DEBT REMEDY!
BONDHOLDERS’ rejection of Zambia’s request for six- month suspension for debt servicing, has placed the domestic economy on the knife edge.
Firstly, it is important for Government and stakeholders to admit the precarious position of the country even before seeking solutions.
The rejection of the debt relief and the subsequent default will have negative effect on the country and the citizens, hence the imperative need to work out a remedy to ameliorate the resultant impact.
Bondholders are commercial creditors on the capital market who obviously want to sustain profit levels by ensuring that they collect what is due.
Thus in a situation of an outright default, bondholders usually recall the principal amount instantly. The implication is that the relationship with bondholders changes.
As a consequence, the rating agencies downgrade the defaulting country to junk category.
This means, therefore, that the country’s access to the capital market becomes extremely difficult and expensive.
It is also true that a defaulting country drifts into a non-investment area as brokers and international advisory firms will invariably advise their clients not to risk their resources in such an environment.
However, there is still space for Zambia to negotiate with bondholders under the Cure Period, instead of resigning to a defaulting curve.
There are some countries that have come out of the default mess in recent times.
Argentina in September this year defused a messy default after commercial creditors allowed the country to exchange 99 per cent of the bonds in $65 billion restructuring deal.
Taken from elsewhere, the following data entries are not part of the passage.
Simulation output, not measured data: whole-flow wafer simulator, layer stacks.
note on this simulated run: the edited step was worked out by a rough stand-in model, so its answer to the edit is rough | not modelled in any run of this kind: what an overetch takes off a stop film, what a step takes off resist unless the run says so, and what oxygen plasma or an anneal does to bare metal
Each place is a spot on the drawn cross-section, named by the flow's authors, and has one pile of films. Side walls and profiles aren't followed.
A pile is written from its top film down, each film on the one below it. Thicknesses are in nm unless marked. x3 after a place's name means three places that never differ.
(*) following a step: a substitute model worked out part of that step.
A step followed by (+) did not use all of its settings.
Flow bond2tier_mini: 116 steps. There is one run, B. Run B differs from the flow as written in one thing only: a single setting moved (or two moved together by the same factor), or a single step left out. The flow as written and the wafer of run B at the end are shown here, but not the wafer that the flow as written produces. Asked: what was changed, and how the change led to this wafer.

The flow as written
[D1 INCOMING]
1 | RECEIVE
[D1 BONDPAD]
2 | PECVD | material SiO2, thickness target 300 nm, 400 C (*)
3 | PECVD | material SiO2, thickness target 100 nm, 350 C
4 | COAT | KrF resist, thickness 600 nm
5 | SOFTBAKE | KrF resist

At the time, Argentina announced that a deal and a separate restructuring which together brought financial relief of $37.7 billion.
That said, Zambia needs to move on a path that will avert a major economic crisis, moving in tandem with all stakeholders.
Nothing should be left to chance, given the already tight fiscal space, with a number of competing demands such as financing the civil service wage bill.
It is worth noting that Zambia has $3billion of Eurobonds outstanding and owes $2billion to commercial banks, $2 billion to the World Bank and the International Monetary Fund. There is also $3billion owed to China.
These are no small amounts at all!
As Government engages bondholders and other creditors, due attention should also be given to growth prospects, especially in the agriculture sector which does not require foreign investment.
Therefore, Government must boost the agriculture sector through incentivizing the small-scale farmers to enable them diversify from seasonal maize growers.
Small-scale farmers must be encouraged to grow millet, cassava and sorghum, which are drought resistant and also grow groundnuts, sunflower, soya beans, cashew nuts, beans, potatoes, cotton and tobacco.
Access to markets must be improved because even the maize which they grow year-in-year-out can only be sold to the Food Reserve Agency. The farmers cannot export the maize because of the Government- imposed export controls.
Agriculture for now is a sure remedy, considering that it will address food security, provide job opportunities, especially in the countryside and also provide raw materials for the manufacturing sector.
Extension services should be boosted to avail the farmers with technical information while the Zambia Meteorological Department must be on hand to give accurate and timely weather information to farmers.
While the Government tackles the debt crisis, equal attention must go into full exploitation of agriculture as the sector is home-grown.